Dear Amazing Teacher,
Why do Language Learners need to journal write? The more students write, the better writers they become* - and practicing writing is especially important for language learners. Regular journal writing benefits Language Learners because they -
+ are free to make mistakes so they take risks in their writing
+ improve their syntax, morphology, vocabulary, and spelling
+ improve their writing fluency
+ improve their writing confidence**
What do you get in this download?
+ 10 pages of unique and engaging journal prompts
+ each prompt is accompanied by original whimsical and explanatory art that helps the students comprehend the prompt
+ information on ways to introduce, model, and assess student journals
+ research on the benefits of journal writing for language learners
What are the characteristics of journal writing for Language Learners?
Even though I provide you with 50 journal prompts, journal writing for Language Learners should be unstructured, less concerned about spelling and conventions, and not usually graded (although it is fine to expect students to participate and count the number of journal entries students have completed over a grading period or semester). You may allow students to choose their own topic instead of the prompt.
Journal writing always includes personal commentary and reflection. Encourage students to use first person “I” and write about their thoughts and feelings.
It is important to provide feedback. Feedback is usually about the content of the student’s writing, asking them about something they have written or responding to their ideas. It can be overwhelming to respond to 35 journals especially if you have students journal write a few times each week. I suggest taking home 5-7 journals a night to respond to so it does not demand too much of your time. The benefits do outweigh the work!
Journals are typically private and you can decide how private your student’s journals will be. I suggest that you tell students that the purpose of the journal is to get them writing, that you will periodically read and respond to their entries, but will not show them to other adults or children (unless there is concern for their safety). You may want to tell students that if they have written a particularly private entry they they can fold the page over to the binding and you will pass over that entry.

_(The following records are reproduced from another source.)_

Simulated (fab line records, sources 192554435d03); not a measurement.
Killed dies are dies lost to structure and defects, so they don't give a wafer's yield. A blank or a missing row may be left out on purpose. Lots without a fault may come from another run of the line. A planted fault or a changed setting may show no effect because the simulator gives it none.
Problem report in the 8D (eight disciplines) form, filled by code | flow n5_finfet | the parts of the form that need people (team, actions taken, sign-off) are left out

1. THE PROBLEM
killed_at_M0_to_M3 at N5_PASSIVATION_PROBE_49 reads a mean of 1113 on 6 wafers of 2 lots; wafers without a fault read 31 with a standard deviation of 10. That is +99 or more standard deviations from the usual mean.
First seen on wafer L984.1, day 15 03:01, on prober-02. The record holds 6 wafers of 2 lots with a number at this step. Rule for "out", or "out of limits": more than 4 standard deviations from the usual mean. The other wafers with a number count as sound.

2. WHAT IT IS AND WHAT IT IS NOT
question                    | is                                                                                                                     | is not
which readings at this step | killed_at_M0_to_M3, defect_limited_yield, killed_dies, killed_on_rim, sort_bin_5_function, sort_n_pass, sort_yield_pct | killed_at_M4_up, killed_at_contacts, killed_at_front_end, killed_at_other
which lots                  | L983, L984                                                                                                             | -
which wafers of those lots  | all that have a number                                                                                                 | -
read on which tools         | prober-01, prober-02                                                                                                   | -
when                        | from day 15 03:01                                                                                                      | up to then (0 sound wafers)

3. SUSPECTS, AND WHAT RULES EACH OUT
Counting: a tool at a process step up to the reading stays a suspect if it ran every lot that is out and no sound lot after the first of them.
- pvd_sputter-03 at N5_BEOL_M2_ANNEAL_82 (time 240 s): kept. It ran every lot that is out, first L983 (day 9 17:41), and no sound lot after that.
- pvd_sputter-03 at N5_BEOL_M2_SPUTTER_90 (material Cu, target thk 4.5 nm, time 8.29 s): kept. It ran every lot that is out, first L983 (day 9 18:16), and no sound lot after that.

Students can glue the prompt into a dedicated journal notebook and should write for 10-20 minutes. Explain the prompt and any unfamiliar vocabulary. Encourage them to use the picture cue to understand the prompt. Model writing in your own journal at the same time your students do!
* Routman, R. (2012). Literacy and learning lesson from a longtime teacher. Newark, DE: International Reading Association.
** Casanave, C.P. (2013). Journal Writing in Second Language Education. Ann Arbor, MI: University of Michigan Press.